Your self-assessment form just arrived, looking nothing like your colleague's across town. You might face metrics and ratings while they write narrative responses, or receive a vague "reflect on your year" while they work through specific categories. Yet beneath these different formats, everyone's really asking the same thing. What difference did you make?
Last week, we talked about becoming like a Weeble, these round-bottomed toys (some of) you and I remember from the 70s. They wobble but won't fall down, thanks to their weighted base. Knowing and loving yourself works the same: feedback might rock you, but it can't knock you over.
The five questions below help you find that center before you engage with your workplace’s process. They're for you, privately, to ground yourself in what you know to be true about the contributions you’ve made. What you do with those truths in your actual review depends on your context, your culture, and your own judgment. Take what serves you.
I’m not suggesting you reverse-engineer a perfect response, but when you know yourself confidently, whatever system you're navigating can't undermine or disorient you.

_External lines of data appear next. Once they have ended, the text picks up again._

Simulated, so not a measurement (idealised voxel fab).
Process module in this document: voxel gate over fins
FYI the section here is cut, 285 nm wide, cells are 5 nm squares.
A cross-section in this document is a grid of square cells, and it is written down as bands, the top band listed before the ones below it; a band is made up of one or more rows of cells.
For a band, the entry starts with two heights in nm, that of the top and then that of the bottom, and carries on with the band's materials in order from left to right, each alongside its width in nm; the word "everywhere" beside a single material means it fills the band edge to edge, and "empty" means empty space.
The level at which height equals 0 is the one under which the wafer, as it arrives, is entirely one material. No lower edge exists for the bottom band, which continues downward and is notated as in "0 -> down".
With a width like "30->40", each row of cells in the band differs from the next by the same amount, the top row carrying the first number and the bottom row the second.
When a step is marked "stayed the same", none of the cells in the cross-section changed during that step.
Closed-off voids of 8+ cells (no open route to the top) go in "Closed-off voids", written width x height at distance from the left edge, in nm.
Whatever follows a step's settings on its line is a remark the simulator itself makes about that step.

📱 Tonight on Instagram Live! Join me @ginny_clarke at 7pm ET, where, among other things, we'll dig deeper into these questions and practice answering them together.
1. What accomplishment am I most proud of, regardless of whether it was formally recognized?
Your most meaningful contributions tend to fly under the radar. Consider problems you solved before they escalated, relationships you built that grew into partnerships, or any moments when the impact of your work became clear.
Recognition follows no reliable pattern. What gets celebrated in one organization goes unnoticed in another, and your prevention work, mentoring, and system improvements might be invisible simply because they kept things running too smoothly to draw attention. You accomplished something, even if credit didn't follow.
📌 You might say: "I know I made a significant impact when I _____, which demonstrated my strength in _____."
2. When did I choose to be courageous instead of comfortable this year?
The easier path was right there. You could have stayed quiet in a meeting, let a flawed plan proceed, or avoided an uncomfortable conversation with your colleague. But, instead, you spoke up, pushed back, and leaned into discomfort. When others would have deferred to precedent or waited for consensus, you trusted your judgment, and it paid off.
Real power comes from recognizing your agency and acting on it. No title required. Only the courage to trust yourself.
💪 You might say: "I demonstrated leadership by choosing to _____ when I could have _____, resulting in _____."
3. What task, skill, problem, or insight do people consistently come to me for that isn’t in my job description?
Pay attention to the pattern of who seeks you out and why. You've probably noticed that certain types of problems find their way to you, regardless of reporting structures or official responsibilities.
The unofficial roles you play—translator, mediator, encyclopedia—tell you how your mind works and where you instinctively create value. This is your professional currency, the competencies that travel with you into any role or industry.
🔑 You might say: "My core competency in _____ was evident when I _____, and also when I _____."
4. When did I help others make sense of what we’re working toward and why it matters?
Purpose is the silent source of true confidence. When your work aligns with your values, you exude steadiness. You inspire people. Otherwise, it’s obvious when you’re going through the motions because your heart isn't actually in it.
Think about a time you helped someone reconnect to the meaning of their work, or when your team drifted and you brought them back to a shared direction. Hope is often the most powerful thing a leader can provide.
🧭 You might say: "I created hope and forward momentum by _____, which enabled my team/colleagues to _____."
5. Where did I deliver value this organization would have missed without me, and can this place recognize it?
Arrogance demands praise. Confidence knows what it brings to the table. This question requires you to step back and see yourself. Take an honest inventory of what someone with your specific capabilities contributes to your company. If you left tomorrow, what would stop working?
Some organizations don't recognize what they have until it's gone. By articulating your value now, while you're still there, you give them intel they might not seek out themselves, generously highlighting their own resources. How they respond shows their capacity to value you, and that's worth noting.
📊 You might say: "I delivered exceptional value to the organization through _____, demonstrating _____ and achieving _____."
Bonus Question (for the brave): What am I damn good at?
Don't deflect credit and don't qualify your success. There's something you do naturally that others genuinely struggle with, something that would create a real gap without you. What is it? Say it plainly, without apology.
🌟 You might say: "I am exceptionally good at [specific capability], which shows up in my work as [concrete examples]."
🎯 Final Thoughts
These questions are yours to answer honestly, without worrying about what anyone else might say. Use them to reconnect with your contributions before you engage with however your organization measures them.
Some answers might find their way into your formal assessment. Others you'll keep for yourself, as reminders of what you know to be true. Either way, you'll enter review season already grounded.